1 Partial credit: Show an inadequate understanding of the reading

0 Not turned in.

Grades

Exams will be graded on the following scale:

A 100-94

A- 93-92

B+ 91-90

B 89-84

B- 83-82

C+ 81-80

C 79-74

C- 73-72

D+ 71-70

D 69-64

D- 63-62

F 61-

Papers will be graded by the criteria in the “Grading Guidelines.”

The course grade will be determined by the weighted average of the exams, papers, and quizzes.

SYLLABUS

[Reading assignments are italicized]

(Numbers in parentheses refer to pages in text)

Introduction

Week 1: 8/29 Introduction The Pre-Modern World

8/31 The Science of Antiquity

[Handout #1: Aristotelian Science

9/2 The Three “Middle Ages”

[Handout #2: Medieval History and Culture

Week 2: 9/5 Labor Day Holiday

The Crisis of Rationality in Science

9/7 Natural Philosophy

[Handout #3: Medieval Science]

9/9 Galileo and the Laws of Motion

[Handout #4: Galileo’s Mature Dynamics]

Week 3: 9/12 Newton, the Void, and The Crisis of Rationality in Natural

Philosophy

The Crisis of Rationality in Religion

9/14 What was at Stake Philosophically between Protestants and Catholics during the Reformation?

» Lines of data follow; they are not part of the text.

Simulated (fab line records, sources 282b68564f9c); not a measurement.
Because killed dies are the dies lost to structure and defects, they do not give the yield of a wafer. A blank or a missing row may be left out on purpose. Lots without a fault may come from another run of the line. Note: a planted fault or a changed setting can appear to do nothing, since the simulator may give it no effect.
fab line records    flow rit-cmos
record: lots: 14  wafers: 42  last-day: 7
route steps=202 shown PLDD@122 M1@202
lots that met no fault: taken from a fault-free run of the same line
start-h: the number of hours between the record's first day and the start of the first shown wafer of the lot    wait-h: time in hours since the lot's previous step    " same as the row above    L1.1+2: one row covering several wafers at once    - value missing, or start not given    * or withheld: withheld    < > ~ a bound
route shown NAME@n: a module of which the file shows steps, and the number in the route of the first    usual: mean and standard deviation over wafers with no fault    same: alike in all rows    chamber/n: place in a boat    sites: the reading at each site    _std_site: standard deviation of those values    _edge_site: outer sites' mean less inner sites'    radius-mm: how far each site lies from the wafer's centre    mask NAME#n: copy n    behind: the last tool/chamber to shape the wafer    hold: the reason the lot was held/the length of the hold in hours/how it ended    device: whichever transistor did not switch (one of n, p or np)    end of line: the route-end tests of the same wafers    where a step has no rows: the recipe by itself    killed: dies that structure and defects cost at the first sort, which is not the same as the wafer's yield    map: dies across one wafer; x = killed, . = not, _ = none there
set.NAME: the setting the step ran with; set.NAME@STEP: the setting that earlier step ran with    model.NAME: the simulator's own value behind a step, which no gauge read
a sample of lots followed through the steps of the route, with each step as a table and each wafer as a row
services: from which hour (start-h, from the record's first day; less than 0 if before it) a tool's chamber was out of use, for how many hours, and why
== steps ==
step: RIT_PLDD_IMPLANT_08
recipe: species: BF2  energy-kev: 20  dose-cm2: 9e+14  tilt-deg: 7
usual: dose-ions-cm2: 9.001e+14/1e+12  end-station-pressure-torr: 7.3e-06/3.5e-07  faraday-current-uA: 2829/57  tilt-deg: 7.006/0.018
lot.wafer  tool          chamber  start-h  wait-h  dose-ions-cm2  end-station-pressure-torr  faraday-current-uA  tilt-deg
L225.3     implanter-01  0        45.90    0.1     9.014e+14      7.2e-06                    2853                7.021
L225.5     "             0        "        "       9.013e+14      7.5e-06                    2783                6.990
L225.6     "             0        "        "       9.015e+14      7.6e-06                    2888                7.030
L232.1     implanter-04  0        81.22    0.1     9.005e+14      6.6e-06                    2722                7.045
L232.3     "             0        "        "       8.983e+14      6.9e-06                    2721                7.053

[Handout #5: Medieval Theology and the Reformation]

The Crisis Recognized

The “Rationalist” Response

9/16 Rene Descartes and the Reconstruction of Philosophy: Methodical

Doubt

[Meditations, I-II (19-28)]

Week 4: 9/19 Descartes: An Account of the Origin of Ideas

[Meditations, III (29-38)]

9/21 Descartes: Truth, Falsity, The Origins of Error

[Meditations, IV (38-43)]

9/23 Descartes: The Material Universe and the Mind

[Meditations, V-VI (43-57)]

Week 5: 9/26 Exam #1

9/28 Gottfried Wilhelm Leibniz: Why There is Something Rather Than Nothing

[Discourse 0n Metaphysics, Paragraphs 1-11 (249-256]

9/30 Leibniz: Minds and Reality

[Discourse, Paragraphs, 12-37 (256-37)]

Week 6: 10/3 Leibniz: An Idealist Metaphysics

[Monadology (284-292)]

10/5 Leibniz: Worlds, Entelechies, and Souls

[Monadology (284-292)]

The “Empiricist” Response

10/7 John Locke: A Different Account of the Origin of Ideas

[Essay Concerning Human Understanding, Book I (all); Book II, Chapters 1-12]

Week 7: 10/10 Locke: Our Idea of Substance

[Essay, Book II, Chapters 23-37]

10/12 10/19 Locke: Our Idea of Identity

[Essay, Book II, Chapters 27 (208-214)]

10/14 Locke: Abstract Ideas and Essences

[Essay, Book III, Chapters 2-3 (214-220)]

First Paper due Friday, October 14.

Week 8: 10/17 Locke: The Limits of Knowledge

[Essay, Book IV, Chapters 1-9 (221-228]

The Crisis of Rationality in Politics

10/19 Thomas Hobbes: The Search for an Alternative Foundation for Political Legitimacy. The “State of Nature”

[Leviathan, Part I, Chapters 13-14 (82-86)]

10/21 Hobbes: The Social Contract

[Leviathan, Part II, Chapters 15-21 (86-103)]

Week 9: 10/24 John Locke: A Different Account of the State of Nature and of the Social Contract.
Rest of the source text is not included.